Xbox One’s Game Pass Wants To Be The Netflix Of Video Games


Game streaming has been a challenge for a long, long time, and nobody has quite cracked it. Microsoft, however, has no reason not to play it boldly and loudly, which is exactly what’s happening with the Xbox One Game Pass, a subscription service that offers all the games you can play which launches June 1st. So what is it? And is it worth it?

First off, what the Game Pass isn’t is a streaming service in the traditional sense. Instead, you download the games, but you’re renting them instead of owning them. For $10 a month, you’ll get access to roughly 100 games across a variety of genres, from Farming Simulator 15 to Halo. Your sub will include both Xbox One games and backwards compatible Xbox 360 games, with roughly half falling into one category and half the other. Microsoft also won’t rotate out all one hundred games every month. Much like Netflix’s comings and goings, a handful will leave the service and be replaced so you don’t get bored.

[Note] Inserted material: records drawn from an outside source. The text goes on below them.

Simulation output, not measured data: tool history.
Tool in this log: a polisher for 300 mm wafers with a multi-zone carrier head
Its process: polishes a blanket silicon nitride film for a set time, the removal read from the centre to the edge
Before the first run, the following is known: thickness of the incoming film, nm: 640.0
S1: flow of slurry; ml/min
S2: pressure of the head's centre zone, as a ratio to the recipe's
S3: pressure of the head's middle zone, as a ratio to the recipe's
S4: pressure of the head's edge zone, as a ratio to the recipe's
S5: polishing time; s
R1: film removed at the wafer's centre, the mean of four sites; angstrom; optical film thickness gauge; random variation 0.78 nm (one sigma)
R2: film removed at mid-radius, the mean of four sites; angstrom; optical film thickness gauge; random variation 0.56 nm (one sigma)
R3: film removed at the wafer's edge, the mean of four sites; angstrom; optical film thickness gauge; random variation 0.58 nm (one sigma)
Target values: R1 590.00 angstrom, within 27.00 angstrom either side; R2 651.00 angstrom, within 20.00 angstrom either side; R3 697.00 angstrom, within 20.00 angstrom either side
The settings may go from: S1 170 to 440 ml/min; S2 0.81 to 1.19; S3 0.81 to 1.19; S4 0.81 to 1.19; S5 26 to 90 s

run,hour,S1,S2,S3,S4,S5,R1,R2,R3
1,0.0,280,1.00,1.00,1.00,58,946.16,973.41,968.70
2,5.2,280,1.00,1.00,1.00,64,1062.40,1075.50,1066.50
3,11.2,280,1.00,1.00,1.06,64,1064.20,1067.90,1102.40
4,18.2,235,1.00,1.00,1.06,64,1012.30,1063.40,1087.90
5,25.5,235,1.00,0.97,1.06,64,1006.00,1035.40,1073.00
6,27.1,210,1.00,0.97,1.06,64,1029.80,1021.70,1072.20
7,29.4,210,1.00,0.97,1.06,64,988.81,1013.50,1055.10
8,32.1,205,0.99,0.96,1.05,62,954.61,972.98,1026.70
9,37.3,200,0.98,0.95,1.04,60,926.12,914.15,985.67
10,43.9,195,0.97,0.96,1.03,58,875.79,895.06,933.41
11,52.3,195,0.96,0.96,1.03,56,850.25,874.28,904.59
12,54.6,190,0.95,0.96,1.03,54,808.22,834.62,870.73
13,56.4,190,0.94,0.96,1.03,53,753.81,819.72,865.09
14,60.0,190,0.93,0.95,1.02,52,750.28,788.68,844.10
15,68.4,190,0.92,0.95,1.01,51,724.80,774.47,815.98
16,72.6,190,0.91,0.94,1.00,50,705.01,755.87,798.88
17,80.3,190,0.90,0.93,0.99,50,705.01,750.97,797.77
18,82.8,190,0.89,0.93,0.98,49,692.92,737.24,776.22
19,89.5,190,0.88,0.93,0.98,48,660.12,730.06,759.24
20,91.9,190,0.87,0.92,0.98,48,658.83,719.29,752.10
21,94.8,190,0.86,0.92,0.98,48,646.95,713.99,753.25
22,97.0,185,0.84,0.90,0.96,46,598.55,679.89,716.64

In a nice touch, you won’t need an Xbox Live Gold account to access the service, although Gold users will be able to fire it up today for a free 14-day trial. Anybody who wants to come across with the $10 can access the rentals once the service launches. And if you decide you want to buy the game, you’ll get a discount as part of the service. That said, if you were hoping for a bulk subscription discount like Xbox Live offers, that doesn’t appear to be on the horizon.

The main question, of course, is whether the pass is worth the price of subscription. The answer, at the moment, appears to be yes. Microsoft has done an excellent job with backwards compatibility in general, as it’s become one of the key features they use to stand out from Sony’s dominant PS4. And, at the moment, there’s a strong mix of genres, indie games, and AAA games on the service, especially games you might not have gotten to try out the first time around. That said, the real test will be what rotates out come July 1st; it’s easy for Microsoft to work a few AAA games into the mix for launch, but can they offer up more big names, especially from third party publishers? We’ll see soon enough.